Everything else is ultimately just details -- important details, but variations on that theme. index.php is the controller, the menu system determins what the "current page" is, and lots of events get fired in the process of building that page. Plugin modules can hook into those events and change the workflow/supply additional information/etc. That's also part of the reason so many Drupal resources focus on making modules. Without modules, Drupal doesn't actually DO anything other than say, 'Someone asked for a page! Does it exist? No? OK, I'll serve up a 404.'

Solution 2:

Drupal Page Serving Mechanism

To understand how Drupal works, you need to understand Drupal's page serving mechanism.

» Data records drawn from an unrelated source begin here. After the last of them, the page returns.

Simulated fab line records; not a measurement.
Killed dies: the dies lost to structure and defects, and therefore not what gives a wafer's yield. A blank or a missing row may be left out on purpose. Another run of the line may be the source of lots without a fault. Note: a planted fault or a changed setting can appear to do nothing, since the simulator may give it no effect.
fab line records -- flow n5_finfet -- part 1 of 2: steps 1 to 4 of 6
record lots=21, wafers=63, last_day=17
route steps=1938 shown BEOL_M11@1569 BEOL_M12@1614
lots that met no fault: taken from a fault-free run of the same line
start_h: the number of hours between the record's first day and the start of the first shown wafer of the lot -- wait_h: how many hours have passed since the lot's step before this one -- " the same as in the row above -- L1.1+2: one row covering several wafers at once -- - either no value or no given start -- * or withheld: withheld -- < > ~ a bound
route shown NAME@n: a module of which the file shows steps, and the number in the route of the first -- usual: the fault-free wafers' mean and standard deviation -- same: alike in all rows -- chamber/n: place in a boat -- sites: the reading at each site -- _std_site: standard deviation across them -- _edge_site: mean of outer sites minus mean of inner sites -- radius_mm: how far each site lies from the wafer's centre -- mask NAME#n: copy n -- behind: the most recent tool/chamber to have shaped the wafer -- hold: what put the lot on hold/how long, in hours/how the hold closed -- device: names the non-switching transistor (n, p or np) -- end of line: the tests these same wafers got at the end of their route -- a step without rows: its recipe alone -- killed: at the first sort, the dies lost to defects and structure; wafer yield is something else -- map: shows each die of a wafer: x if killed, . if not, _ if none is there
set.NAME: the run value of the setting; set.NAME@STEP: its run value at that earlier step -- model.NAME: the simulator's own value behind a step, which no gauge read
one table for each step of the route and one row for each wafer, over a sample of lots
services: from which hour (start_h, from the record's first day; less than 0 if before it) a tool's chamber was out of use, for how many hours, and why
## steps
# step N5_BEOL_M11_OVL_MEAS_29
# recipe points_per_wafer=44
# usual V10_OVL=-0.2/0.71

In short, all the calls/urls/requests are served by index.php which loads Drupal by including various include files/modules and then calling the appropriate function, defined in module, to serve the request/url.

Here is the extract from the book, Pro Drupal Development, which explains the Drupal's bootstrap process,

The Bootstrap Process

Drupal bootstraps itself on every request by going through a series of bootstrap phases. These phases are defined in bootstrap.inc and proceed as described in the following sections.

Initialize Configuration

This phase populates Drupal’s internal configuration array and establishes the base URL ($base_url) of the site. The settings.php file is parsed via include_once(), and any variable or string overrides established there are applied. See the “Variable Overrides” and “String Overrides” sections of the file sites/all/default/default.settings.php for details.

Early Page Cache

In situations requiring a high level of scalability, a caching system may need to be invoked before a database connection is even attempted. The early page cache phase lets you include (with include()) a PHP file containing a function called page_cache_ fastpath(), which takes over and returns content to the browser. The early page cache is enabled by setting the page_cache_fastpath variable to TRUE, and the file to be included is defined by setting the cache_inc variable to the file’s path. See the chapter on caching for an example.

Initialize Database

During the database phase, the type of database is determined, and an initial connection is made that will be used for database queries.

Hostname/IP-Based Access Control

Drupal allows the banning of hosts on a per-hostname/IP address basis. In the access control phase, a quick check is made to see if the request is coming from a banned host; if so, access is denied.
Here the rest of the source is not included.